The film’s titular young hero (Aiden Longworth) is as accident-prone as he is resilient: Louis has survived one near-death experience in each year of his life. He’s now nine and, as anyone familiar with cats can tell you, doesn’t have any more lives to spare.

So, of course the child falls — or, depending on whose version of events you believe, is pushed by his father (Aaron Paul) — off a cliff in the film’s opening moments. Thought to be dead for several hours, Louis slips into a coma as his body lies still and his vivid imagination runs free. Aja’s rendering of this not-quite-real world is easy to give yourself over to, even as the familiar narrative trajectory draws you back to reality.

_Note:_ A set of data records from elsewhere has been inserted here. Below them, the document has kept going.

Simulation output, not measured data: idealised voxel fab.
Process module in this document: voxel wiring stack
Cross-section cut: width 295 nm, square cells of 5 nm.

The lion’s share of the film is essentially two overlapping narratives: Louis’ semi-lucid coma dreams and the attempts of his mother (Sarah Gadon), doctor (Jamie Dornan), and police to divine what’s actually happened to him, and how they might return him to the land of the living. In fits and starts, “Louis Drax” brings to mind a less otherworldly “Pan’s Labyrinth” in its portrayal of the visions of a child sitting at death’s door, with Louis led through his purgatorial subconscious by a torch-wielding, oceanic rock creature sporting a Christian Bale-as-Batman voice.

This spirit is a benevolent presence, a guiding light in a place with few others. In that way he’s emblematic of “Louis Drax” as a whole, which manages to be comforting and dispiriting all at once.

There’s an abundance of woo-woo ruminations along the way — “Do you think that the brain is the same as the soul?” Louis’s mother asks the boy’s doctor — but none of these winsome asides are free of melancholy. Even the boy’s wish-fulfilling dreamscapes are beset by a certain sadness, as he’s fully aware of what’s happened to him and of his slim chances of awakening.

Louis also isn’t the only one thinking of another life: So many scenes are shot like sun-kissed reveries that you may expect to learn that more than one character is actually daydreaming here. Almost everything in “Louis Drax” has an air of unreality to it.

Not that there’s anything mold-breaking here — for all its fantastical aspirations, Aja’s film abides by well-established rules. It avoids the maudlin tone of “The Lovely Bones” while still indulging a kind of whimsy that isn’t quite so deep as the water into which Louis falls.

Though he’s the ostensible protagonist, Louis frequently recedes into the background as his mother reckons with his condition. Gadon, familiar to the arthouse crowd for her collaborations with David Cronenberg (“Maps to the Stars”) and Denis Villeneuve (“Enemy”), embodies this more ostensibly straightforward character with sly aplomb. She and Paul bounce off one another like combustible elements, two halves of a dysfunctional whole. From their interactions, it’s easy to deduce that at the heart of Louis’s flights of fancy is a home in the long, drawn-out process of breaking.

Aja, best known for his work in the world of horror (including “High Tension” and “Horns”), infuses Louis’ projections with dark, fantastical overtones befitting his genre leanings. “Louis Drax” is a curious melding of sensibilities, as eager to show off its mysteries as it is to neatly resolve them. It’s a pleasant enough reverie, but one from which you won’t mind waking.